Israeli Prime Minister Ariel Sharon won agreement from veteran opposition leader Shimon Peres Monday to try to forge a unity government that could push through a Gaza pullout plan.
In a warning to rebels in his right-wing Likud party, Sharon threatened to call early elections if they did not back his efforts to broaden the government and ensure the withdrawal.
Sharon, sapped by the departure of former far-right allies furious at the Gaza plan, invited Peres and his center-left Labor party to look at forming a coalition that could remove Jewish settlers from the occupied territory.
"We will enter negotiations," Peres told Labor parliamentarians after speaking to Sharon. "We must leave Gaza, we must take down the settlements."

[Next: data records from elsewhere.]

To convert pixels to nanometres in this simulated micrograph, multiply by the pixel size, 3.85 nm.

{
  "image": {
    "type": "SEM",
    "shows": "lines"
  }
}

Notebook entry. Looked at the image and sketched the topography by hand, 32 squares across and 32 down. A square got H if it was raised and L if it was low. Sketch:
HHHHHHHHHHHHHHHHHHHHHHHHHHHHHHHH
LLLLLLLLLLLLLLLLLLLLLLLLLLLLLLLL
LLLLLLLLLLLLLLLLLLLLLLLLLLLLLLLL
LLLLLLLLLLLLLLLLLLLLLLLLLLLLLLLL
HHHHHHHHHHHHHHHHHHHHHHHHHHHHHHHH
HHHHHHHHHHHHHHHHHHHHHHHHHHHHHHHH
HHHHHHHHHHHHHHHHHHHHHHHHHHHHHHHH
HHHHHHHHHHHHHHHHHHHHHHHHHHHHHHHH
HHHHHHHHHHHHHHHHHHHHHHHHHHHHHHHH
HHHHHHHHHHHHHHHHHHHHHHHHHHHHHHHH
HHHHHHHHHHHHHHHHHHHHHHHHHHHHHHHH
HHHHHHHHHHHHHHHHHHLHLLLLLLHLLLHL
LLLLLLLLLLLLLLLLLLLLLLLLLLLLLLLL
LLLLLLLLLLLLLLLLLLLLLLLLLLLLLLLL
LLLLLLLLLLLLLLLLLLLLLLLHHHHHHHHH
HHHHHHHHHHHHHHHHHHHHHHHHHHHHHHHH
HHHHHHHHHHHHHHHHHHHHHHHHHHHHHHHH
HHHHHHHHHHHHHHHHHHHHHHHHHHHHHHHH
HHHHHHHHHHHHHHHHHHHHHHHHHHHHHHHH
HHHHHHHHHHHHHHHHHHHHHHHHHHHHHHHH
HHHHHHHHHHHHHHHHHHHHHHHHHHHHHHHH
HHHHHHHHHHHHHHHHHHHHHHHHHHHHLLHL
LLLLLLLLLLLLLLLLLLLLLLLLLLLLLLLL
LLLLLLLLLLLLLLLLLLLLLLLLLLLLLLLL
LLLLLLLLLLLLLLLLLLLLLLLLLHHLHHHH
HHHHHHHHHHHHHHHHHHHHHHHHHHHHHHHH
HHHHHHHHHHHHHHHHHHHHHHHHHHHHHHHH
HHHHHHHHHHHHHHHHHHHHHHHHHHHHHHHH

Israel's oldest political warhorses, friends for decades despite their rivalry, met at breakfast to discuss forming a coalition. Peres said further negotiations still depended on winning party acceptance in a ballot today.
Sharon's initiative for unilateral "disengagement" from conflict with the Palestinians means abandoning all 21 Gaza settlements and four of 120 in the West Bank by late next year. Both territories were captured in the 1967 Middle East war.
Israel's cabinet approved the withdrawal project after Sharon fired two far-right ministers, but that cost the former general the majority in parliament he will need next year if he is to push through the phases of the US-backed plan.
Most Israelis would like to part with Gaza, where 7,500 settlers live in heavily guarded enclaves among 1.3 million Palestinians -- but the far-right fiercely opposes it.
Sharon told Likud party members, suspicious of efforts to woo Peres, that he would have to bring in Labor without sufficient backing from the current coalition.
"If you don't want either, then we have to go to elections," he said. "There will be no choice."
As the price for joining a coalition, Peres, an 80-year-old Nobel peace laureate, has demanded a faster pullout and also wants talks with the Palestinians - who fear they will get Gaza only at the cost of a stronger Israeli grip on the West Bank.
Insiders said another obstacle was that Peres appeared to want to return to the foreign ministry in a new coalition, but sacking Foreign Minister Silvan Shalom could strengthen opposition to 76-year-old Sharon within his Likud party.
Labor and Likud formed a shaky pact in Sharon's first term from 2001-2003, but it fell apart in a row over funding for Jewish settlements.